George Pitt-Rivers began his career as one of Britain's most promising young anthropologists, conducting research in the South Pacific and publishing articles in the country's leading academic journals. With a museum in Oxford bearing his family name, Pitt-Rivers appeared to be on track for a sterling academic career that might even have matched that of his grandfather, one of the most prominent archaeologists of his day.
By the early 1930s, however, Pitt-Rivers had turned from his academic work to politics. Writing a series of books attacking international communism and praising the ideas of Benito Mussolini and Adolf Hitler, Pitt-Rivers fell into the circles of the anti-Semitic far right. In 1937 he attended the Nuremberg Rally and personally met Adolf Hitler and other leading Nazis. With the outbreak of war in 1940 Pitt-Rivers was arrested and interned by the British government on the suspicion that he might harm the war effort by publicly sharing his views, effectively ending his academic career.
This book traces the remarkable career of a man who might have been remembered as one of Britain's leading 20th century anthropologists but instead became involved in a far-right milieu that would result in his professional ruin and the relegation of most of his research to margins of scientific history. At the same time, his wider legacy would persist far beyond the academic sphere and can be found to the present day.

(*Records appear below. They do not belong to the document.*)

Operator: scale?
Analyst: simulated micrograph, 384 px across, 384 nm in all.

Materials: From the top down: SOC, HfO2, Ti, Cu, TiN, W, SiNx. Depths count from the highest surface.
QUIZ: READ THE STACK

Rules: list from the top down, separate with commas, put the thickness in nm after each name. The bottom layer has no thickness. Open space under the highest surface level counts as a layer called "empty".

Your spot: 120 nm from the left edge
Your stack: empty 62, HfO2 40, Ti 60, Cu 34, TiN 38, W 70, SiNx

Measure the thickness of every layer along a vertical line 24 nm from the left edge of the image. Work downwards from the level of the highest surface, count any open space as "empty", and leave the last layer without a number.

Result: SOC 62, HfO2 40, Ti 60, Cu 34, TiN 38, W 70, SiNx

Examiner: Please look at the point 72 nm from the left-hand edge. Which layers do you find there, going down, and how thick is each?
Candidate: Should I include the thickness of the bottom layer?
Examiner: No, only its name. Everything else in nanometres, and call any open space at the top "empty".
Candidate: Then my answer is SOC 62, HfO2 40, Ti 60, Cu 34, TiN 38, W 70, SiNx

George Pitt-Rivers and the Nazis is a beautifully written and all-encompassing look at the iconoclastic anthropologist, aristocrat, and Nazi sympathizer who was detained by the British government during World War II. Pitt-Rivers numbered among his acquaintances such disparate figures as Carl Jung, Adolf Hitler, Havelock Ellis, Bronislaw Malinowski, Oswald Mosley, and Lord Haw Haw, and the local villagers claimed he planted the hedges on his estate in giant arrows to guide Luftwaffe pilots toward London. Bradley Hart's fascinating biography brings Pitt-Rivers to life as assuredly as if he had walked off the screen of a theater showing Remains of the Day.